Conservation easements, Eco villages and unions are topics discussed today. Dr. Ileana Johnson Paugh joins me again. Her book, Echoes Of Communism is available on Amazon.

Diana Hunter called into the show and mentioned the conservation easement data base. Take a look.

http://nced.conservationregistry.org/browse/map

The following is from http://www.keepourrights.org/easmnt1.htm

“Conservation Easements (How a property owner becomes a tenant)

Conservation easements actually are not easements at all. Easements generally imply an affirmative use of land for roads, power lines, etc. for the benefit of a third party or the public. Conservation easements actually are covenants that stipulate a negative use of the land. Conservation easements prohibit the landowner from acting in a manner that will change the ecological, open, natural, scenic or historical aspects of the land. The negative use can include obligations imposed upon the landowner. Conservation easements are also known as scenic easements, restrictive easements, open-space easements, and development rights.

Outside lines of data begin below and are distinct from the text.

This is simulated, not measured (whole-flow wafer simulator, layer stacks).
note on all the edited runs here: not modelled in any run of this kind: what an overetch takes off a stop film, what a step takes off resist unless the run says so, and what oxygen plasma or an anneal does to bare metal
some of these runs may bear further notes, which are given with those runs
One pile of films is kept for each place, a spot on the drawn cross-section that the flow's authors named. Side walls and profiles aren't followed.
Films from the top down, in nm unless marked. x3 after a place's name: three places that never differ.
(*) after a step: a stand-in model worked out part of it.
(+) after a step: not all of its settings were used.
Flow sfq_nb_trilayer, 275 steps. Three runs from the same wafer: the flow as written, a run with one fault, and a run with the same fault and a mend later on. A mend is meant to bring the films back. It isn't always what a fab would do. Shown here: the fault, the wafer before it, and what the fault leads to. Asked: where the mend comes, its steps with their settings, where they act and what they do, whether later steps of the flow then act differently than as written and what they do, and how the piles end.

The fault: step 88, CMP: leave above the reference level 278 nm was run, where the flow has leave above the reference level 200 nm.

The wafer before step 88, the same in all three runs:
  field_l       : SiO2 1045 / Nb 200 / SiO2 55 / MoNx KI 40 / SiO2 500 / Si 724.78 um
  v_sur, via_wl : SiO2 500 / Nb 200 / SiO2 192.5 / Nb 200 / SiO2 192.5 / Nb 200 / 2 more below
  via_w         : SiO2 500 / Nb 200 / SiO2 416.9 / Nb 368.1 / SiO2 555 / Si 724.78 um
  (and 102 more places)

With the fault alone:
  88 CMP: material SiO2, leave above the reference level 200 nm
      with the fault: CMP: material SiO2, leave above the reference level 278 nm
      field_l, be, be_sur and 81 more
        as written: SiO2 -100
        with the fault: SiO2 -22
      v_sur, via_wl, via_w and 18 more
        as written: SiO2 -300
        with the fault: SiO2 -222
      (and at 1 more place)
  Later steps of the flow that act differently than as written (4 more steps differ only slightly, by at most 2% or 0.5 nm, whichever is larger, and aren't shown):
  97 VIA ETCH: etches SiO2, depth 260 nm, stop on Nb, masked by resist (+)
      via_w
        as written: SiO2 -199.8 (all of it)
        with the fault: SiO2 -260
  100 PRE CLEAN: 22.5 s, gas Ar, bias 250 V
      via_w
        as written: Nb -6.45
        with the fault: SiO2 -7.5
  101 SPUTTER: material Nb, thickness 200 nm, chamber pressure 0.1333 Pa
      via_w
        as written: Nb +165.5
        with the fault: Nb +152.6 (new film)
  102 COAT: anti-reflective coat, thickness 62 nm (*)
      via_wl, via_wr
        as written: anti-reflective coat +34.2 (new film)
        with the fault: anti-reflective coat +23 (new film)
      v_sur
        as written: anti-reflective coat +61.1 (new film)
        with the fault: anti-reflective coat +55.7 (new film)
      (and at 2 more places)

A property owner must understand that by granting a conservation easement, he is not only restricting the future use of his property, he is actually conveying an interest in the property to a government agency or Non-Governmental-Organization (NGO) such as The Nature Conservancy. The conveyance of that interest results in a reduction in value of the property because it creates an unusual type of undivided interest in the property that may give rise to future conflicts and it prohibits prospective financially beneficial uses of the property.

Some examples of the actual wording in a conservation agreement are:

  1. The owner conveys to The Nature Conservancy a perpetual conservation easement over and across the property. (perpetual = forever)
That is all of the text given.